Any careful plan will have another "standby" train for use , after the last advertised one in an event like this.
They did. (GTR are well versed in this sort of stuff. They used to do it with unadvertised stoppers which always ran down the BML after the last advertised trains on Christmas Eve as well, though it’s since proved a sheer waste of resources.)
I am not sure it did.
Much of what he proposed has been done - using GTR to service the overnight railway rather than Southern at Victoria. He argued probably correctly that the overnight railway was over supplied and was a legacy of the competition between 3 separate franchises that became enshrined in franchise agreements instead of being rationalised. There railway isn't very good at rationalising it's timetable.
He also suggested the Redhill loop not be served Sun-Thur in the small hours to allow overnight trains to alternate between routes at will. But a comprehensive overnight timetable was produced in Appendix 3.
There is massive demand from Gatwick into London even past midnight and scheduled landings most of the night. The timing of demand is also determined by flight delays and passport queues. Final takeoff is about 11.30 but Gibb only graphed outbound passenger numbers for some reason.
To counter those points, Gibb missed out several things (as ever in his report, and indeed doubtless in his scrutiny of the May timetable change, which was dealt with by the Transport Select Committee).

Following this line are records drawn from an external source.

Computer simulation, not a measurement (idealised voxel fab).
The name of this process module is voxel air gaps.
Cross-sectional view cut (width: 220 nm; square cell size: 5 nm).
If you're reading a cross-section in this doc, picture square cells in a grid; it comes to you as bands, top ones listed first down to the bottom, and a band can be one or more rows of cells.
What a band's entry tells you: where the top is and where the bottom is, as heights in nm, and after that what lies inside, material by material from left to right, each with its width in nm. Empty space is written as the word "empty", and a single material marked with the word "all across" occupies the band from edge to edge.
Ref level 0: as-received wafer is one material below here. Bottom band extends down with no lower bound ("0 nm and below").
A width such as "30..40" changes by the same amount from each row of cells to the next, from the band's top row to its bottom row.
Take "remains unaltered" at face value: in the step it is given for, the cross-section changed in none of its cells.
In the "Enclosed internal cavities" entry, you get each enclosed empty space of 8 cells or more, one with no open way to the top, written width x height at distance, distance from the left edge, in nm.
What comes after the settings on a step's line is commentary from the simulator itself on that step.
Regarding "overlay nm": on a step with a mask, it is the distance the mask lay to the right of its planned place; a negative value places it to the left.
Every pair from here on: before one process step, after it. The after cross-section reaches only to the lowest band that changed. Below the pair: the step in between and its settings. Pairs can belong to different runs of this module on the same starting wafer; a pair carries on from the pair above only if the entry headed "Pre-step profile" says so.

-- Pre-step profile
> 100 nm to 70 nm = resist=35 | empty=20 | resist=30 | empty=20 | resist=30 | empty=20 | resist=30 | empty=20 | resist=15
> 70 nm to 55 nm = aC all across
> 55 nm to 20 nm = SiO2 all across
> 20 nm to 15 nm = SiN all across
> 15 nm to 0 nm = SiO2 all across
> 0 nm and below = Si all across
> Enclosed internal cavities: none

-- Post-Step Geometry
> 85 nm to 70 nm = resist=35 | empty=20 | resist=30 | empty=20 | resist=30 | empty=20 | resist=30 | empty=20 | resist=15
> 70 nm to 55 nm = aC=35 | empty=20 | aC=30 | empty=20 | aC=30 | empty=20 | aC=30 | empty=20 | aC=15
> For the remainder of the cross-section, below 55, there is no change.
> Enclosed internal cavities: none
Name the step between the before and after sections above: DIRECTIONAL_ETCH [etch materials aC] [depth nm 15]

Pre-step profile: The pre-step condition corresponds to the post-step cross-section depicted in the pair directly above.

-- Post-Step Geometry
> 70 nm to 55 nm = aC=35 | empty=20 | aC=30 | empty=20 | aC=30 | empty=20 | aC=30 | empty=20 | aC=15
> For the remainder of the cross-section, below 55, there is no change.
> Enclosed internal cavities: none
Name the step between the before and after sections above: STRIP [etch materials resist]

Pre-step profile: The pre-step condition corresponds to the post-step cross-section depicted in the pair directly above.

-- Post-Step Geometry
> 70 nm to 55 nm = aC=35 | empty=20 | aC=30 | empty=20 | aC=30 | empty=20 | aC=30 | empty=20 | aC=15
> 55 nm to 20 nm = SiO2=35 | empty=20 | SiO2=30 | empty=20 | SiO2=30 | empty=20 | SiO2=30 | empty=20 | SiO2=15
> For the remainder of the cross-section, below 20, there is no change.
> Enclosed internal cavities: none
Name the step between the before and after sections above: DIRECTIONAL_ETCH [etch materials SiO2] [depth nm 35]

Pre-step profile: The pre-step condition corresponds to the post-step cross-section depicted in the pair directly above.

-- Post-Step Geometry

The overnight railway in the Sussex was remarkably flexible, especially before drivers’ diversionary route knowledge around South London was somewhat removed. The Southern service was usually busy, and most of the same route is served now, without significant disruption, when overnight Thameslink services actually run, subject to driver cover. Although it is fair to say that there is more overnight single line working nowadays around the Purley to Gatwick stretch, a properly planned service could still maintain a Southern option, which used to cater neatly to a lot of overnight tourist, entertainment and employment options around the West End, something which Blackfriars is mostly inconvenient for, likewise other TL Core stations.
Rationalisation had already happened - many GX services have been eroded long before the Gibb report arrived - the Southern options served everyone quite well, as they ran like clockwork, weren’t usually especially slow, and mostly had capacity to spare for airport passengers, except around party season near Christmas. TL was always the unreliable cousin and nobody much relied on them to get to the airport, although they had some local traffic. It’s much the same with TL now, except there’s often no reasonable Southern alternative. I can personally vouch for seeing long streams of cars on the A23 et al between London, Croydon, Gatwick and Crawley, late into the night heading both ways, and early in the morning heading to the airport. The road traffic seems to have increased exponentially in the last year, certainly the last few months.
Skipping of the Redhill “loop” (actually a mainline in its own right) is sheer folly. Redhill has almost no overnight public transport and there is surpressed demand which has often been clearly seen. I used to regularly commute on the 0102 Victoria-Brighton; always a busy train and most passengers used to pester anyone in a railway uniform to see if it would do the staff stop at Redhill (for which all doors would regularly be opened, and anyone could board or alight). It mostly did stop, and half the train would alight. There are so few options from useful parts of London that people are deserting it as a “railhead” type of station, but it never had to be abandoned in that way, especially as the infrastructure on the Redhill route is actually considerably less troublesome than the Quarry Lines, and much of the track patrolling via Redhill can still be permitted between trains, unlike the Quarry.
There’s also been a fair bit of deception as the reduction of the overnight service was, of course, promised to be temporary. A big “hmmm”!
....and, hopefully, another 2 or 3 'just in case'.
That was done as well.
I travelled from London last year for a concert that would have finished at about the same time (significantly smaller than Britney, it was at West Hill Hall) and although crowded, it wasn't a shambles like this appears to have been. The queuing was well organised, and even coped with a full train being cancelled about 20 minutes after its scheduled departure time as they couldn't find anyone to drive it. I got on the next train without a huge problem, and it was standing room only but certainly not dangerously full.
London has many mainline termini and interchanges (one reason why termini can be superior to through running) to which people readily disperse. In extreme situations they can act as compass-point queuing points and can absorb an awful lot of people that way - but a single concert would probably never lead to this at more than one or two stations.
The capacity of a 12 car class 700 is 1088 (including standees). That's 53 trains before one even considers Brighton Pride. Add to that the fact that a class 377 of the same length can take fewer standees.
You can fit a hell of a lot more people than that in a 700. 1300 could be accommodated without too much fuss, more if crush-loaded. The fact is that some trains were leaving Brighton empty anyway, so this was not the most pressing problem. The ebb and flow of people into the station was not well-controlled (by some accounts, the BTP lost control, which isn’t surprising as they are chronically under-resourced in the Sussex area in particular).
And that’s not accounting for the fact that by no means all the people attending this event would use the trains, so you’re not transporting everyone.